The engines of this valley have a whistle, the echoes of which sound like iterated gasps and sobs. I always think of them as crude music from the soul of Avey. We sat there holding hands. Our palms were soft and warm against each other. (60)
I just thought this passage was interesting because it describes something so modern, an engine, that has a particular crude, and possibly unsophisticated, sound of something like the “Cotton Song” (13).
“Where was his boyhood now? Where was the soul that had hung back from her destiny, to brood alone upon the shame of her wounds and in her house of squalor and subterfuge to queen it in faded cerements and wreaths that withered at the touch? Or where was he?” (144)

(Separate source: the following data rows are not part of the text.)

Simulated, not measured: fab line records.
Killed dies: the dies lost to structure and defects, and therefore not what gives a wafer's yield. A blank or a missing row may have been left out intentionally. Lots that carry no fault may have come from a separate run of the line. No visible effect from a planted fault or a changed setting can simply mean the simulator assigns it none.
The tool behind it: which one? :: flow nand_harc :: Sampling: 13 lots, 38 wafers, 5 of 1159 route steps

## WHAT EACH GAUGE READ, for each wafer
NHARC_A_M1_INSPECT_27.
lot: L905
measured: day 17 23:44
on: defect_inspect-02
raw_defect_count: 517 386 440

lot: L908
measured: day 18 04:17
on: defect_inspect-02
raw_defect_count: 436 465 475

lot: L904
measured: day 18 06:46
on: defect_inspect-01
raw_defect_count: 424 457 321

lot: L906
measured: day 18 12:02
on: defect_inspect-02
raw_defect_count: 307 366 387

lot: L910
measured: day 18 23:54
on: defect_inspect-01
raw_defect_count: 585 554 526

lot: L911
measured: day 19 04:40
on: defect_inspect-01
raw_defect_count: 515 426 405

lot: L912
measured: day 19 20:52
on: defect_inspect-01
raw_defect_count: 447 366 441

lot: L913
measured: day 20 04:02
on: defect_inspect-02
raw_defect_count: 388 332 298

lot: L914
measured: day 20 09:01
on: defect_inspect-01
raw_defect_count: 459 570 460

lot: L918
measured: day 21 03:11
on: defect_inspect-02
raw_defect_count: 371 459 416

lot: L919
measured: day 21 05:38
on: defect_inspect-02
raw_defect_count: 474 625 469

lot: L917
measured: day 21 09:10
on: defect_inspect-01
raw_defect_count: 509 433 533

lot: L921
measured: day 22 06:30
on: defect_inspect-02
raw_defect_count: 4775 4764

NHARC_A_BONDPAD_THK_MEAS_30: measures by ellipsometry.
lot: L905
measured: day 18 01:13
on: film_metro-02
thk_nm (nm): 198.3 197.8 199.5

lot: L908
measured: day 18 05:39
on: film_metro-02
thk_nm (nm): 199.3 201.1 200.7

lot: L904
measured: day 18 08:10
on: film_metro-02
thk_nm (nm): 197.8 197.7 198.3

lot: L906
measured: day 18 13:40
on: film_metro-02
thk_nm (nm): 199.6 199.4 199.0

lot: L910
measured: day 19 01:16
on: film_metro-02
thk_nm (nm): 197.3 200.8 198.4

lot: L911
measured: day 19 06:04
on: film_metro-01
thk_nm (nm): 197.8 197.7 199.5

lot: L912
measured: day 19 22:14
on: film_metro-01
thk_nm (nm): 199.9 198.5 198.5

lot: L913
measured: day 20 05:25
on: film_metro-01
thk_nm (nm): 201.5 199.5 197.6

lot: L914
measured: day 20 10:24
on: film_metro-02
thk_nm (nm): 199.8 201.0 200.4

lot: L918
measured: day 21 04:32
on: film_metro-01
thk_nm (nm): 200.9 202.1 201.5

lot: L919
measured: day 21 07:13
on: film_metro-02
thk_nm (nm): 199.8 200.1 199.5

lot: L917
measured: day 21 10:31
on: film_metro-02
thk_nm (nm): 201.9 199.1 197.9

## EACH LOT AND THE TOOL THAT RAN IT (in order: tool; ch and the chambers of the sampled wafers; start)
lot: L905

I think that it is very interesting that Stephen attributes female characteristics to his soul, calling it at various times a ‘she.’ In this passage, there is an allusion to her power, a ‘queen,’ but that power has gone away and become ‘faded.’ This may refer to him growing out of childhood and the permanent condition of his soul in an impure state as an adult.
“But, O, the road there between the trees was dark! You would be lost in the dark. It made him afraid to think of how it was.”
James Joyce, A Portrait of the Artist as a Young Man (New York: Oxford University Press, 2008), pg. 14
One of the earliest examples of the delay of referent due to the fact that ‘it’ is never clarified.